Jowaco wrote: I do not know how this applies to TFT flat-screen displays but I am quite happy with a high-resolution CRT display and font smoothing. I do realise that some people wish to have hinting for display purposes . . .

Joe.
As I now understand it, this hinting was supposed to be one of the important features of TT fonts, as it was for Adobe fonts. But apparently it was considered a difficult job to successfully hint these. And default/auto hinting is considered generally poor when compared with such manual hinting.

I could be wrong. But as I understand it, hinting involves writing various computers programs for each glyph. An older TTI Comp program with its TTViewer gives some idea of what is involved. And it looks too involved for me.
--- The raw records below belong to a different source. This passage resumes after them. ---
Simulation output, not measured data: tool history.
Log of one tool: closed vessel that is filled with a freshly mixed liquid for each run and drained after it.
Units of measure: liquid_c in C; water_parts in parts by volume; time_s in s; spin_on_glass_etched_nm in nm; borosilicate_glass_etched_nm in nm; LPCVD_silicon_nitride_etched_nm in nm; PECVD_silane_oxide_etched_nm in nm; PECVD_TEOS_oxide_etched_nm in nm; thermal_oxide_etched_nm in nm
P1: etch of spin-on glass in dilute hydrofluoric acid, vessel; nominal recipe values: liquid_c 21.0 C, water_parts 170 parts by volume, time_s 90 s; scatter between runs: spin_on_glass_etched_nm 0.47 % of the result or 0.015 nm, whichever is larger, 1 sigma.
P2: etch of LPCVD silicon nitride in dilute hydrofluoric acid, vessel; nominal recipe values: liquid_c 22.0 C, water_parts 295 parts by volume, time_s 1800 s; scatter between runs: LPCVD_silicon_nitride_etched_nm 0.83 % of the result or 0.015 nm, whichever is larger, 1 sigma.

The disadvantage of not having hinting is not just that the small sizes, about 10pt and under start to look 'funky' on screen, but that it seems a few font sizes larger, even, are a bit greyer than the sharp black of hinted fonts. So there does seem to be a genuine advantage, if a way were present so that it didn't become a difficult chore to hint each glyph.

I see that manual hinting has been suggested in the new features section. I would think a panel could be presented so one could actually type in or cut n paste code. But I would think some visual tool to help hide the programming, to some extent, would be preferable. Since the whole point of hinting is just to move points, slightly, perhaps the visual aid would simply be to render the font in a small 'bitmap' window (with zoom) and allow one to interactively move the points around. A program could then be generated from that, perhaps?

But to be fair to the grayscale option - it does solve a host of these problems. The fonts I created show even better than in the grayscale example just above. They don't look to be 'wrong', even at 7-8 point, even WITHOUT hinting. That's by simply Inserting both Grayscale options and clicking Okay to set the maximum, in Font Creator - and that alone does seem sufficient. Still, it would be nice to have manual hinting and visual design of same, even some preset XML, guidelines, etc for typical functions and characters for 'custom' work (which I knew more about it). Given the generally good appearance of adding greyscale, however, I do understand why something as complex, and perhaps copyright protected by Apple, like hinting, might be relatively low on the list of new features. I still recommend macro/api programming, but preferably not by the declarative Python route of Fontlab and assorted other diverse programs.